Let me clarify, RF - what I meant was, the RATE of HD installs is declining. After the initial spurt of Alliance-owner big-group stations and NPR outlets (subsidized by federal funding for HD installs) the rate slowed to a trickle. Everybody knows this. Look at the regularly-published HD Scorecard (actually a house ad for Broadcast Electronics) which appears regularly in RW.
WINS and WQEW? Both are Alliance-affiliated owner stations (CBS, the perpetrators of IBOC, and Disney which for some inexplicable reason thinks its subteen AMs should be in HD - I would suspect some kind of typical blanket corporate mandate operating here.) Check Barry McLarnon's station list for HD-AM at
http://topazdesigns.com/iboc/station-list.html - arguably the most accurate, most-frequently updated tabulation of HD-AM operators. Some high (low)-lights:
260 operating HD-AM - after over FOUR years of implementation, and most are "digital daytimers," with only 87 on with HD at night! That's TWO PERCENT of AM stations running HD fulltime (including, to be extra-charitable, SIXTEEN stations listed as "intermittent operation.")

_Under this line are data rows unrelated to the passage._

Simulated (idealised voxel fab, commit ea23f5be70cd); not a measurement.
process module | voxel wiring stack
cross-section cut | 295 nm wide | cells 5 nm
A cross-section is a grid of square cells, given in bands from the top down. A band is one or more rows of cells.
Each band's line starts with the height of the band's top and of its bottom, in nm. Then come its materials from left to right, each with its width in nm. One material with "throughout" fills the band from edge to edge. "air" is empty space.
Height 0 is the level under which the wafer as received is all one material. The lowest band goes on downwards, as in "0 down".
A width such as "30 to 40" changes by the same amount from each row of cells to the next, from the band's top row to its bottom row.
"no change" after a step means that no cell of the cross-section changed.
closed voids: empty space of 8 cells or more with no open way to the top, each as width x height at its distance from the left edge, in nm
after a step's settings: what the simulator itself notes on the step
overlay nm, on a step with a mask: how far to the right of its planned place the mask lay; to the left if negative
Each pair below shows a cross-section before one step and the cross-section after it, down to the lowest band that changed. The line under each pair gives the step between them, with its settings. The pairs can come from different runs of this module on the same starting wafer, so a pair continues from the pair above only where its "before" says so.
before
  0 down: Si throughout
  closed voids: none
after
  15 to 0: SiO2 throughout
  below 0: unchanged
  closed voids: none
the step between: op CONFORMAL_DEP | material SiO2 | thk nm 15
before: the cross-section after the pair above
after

And please, please spare us the oft-repeated argument "but those 260 stations cover 93% of the US population" (or 98% or 88% or whatever this week's claim is.) That's ridiculous and everyone knows it's ridiculous. Coverage of landmass or population doesn't mean anyone's actually listening. Looking at the McLarnon list, I would bet the total of HD-AM operating stations comprise less than 20 percent of all AM listening in the US including both analog and digital, with HD-AM digital-only audiences "negligible," or "too small to measure."
Add to this how you can't buy the dopey radios any more at retail - most major electronics stores have bailed including Radio Shack - and it's hard to see how anyone can seriously argue that HD-AM is a meaningful answer for the band's ailments, even if IBOC worked, which it doesn't.
On the FM side, we now have the abrupt reversal of HD proponents who have told use tirelessly, tiresomely, against massive evidence in the field, that the digital coverage is "as good as" the analog - that there now needs to be a TENFOLD hike in digital power for the system to work reliably. Make no mistake - this time, HD has worn out its welcome. The 10db proposal has a lot of opposition. NPR doesn't support it, and neither does the legal arm of the NAB.
Either HD Radio is going to fly or it isn't. With carmakers firmly not-on-board with HD (unless you guy a $4000 electronics package in a freakin' Hyundai) and internet radio making immense strides - WYSL's streaming audience has quadrupled over the past year - I'm betting on the latter.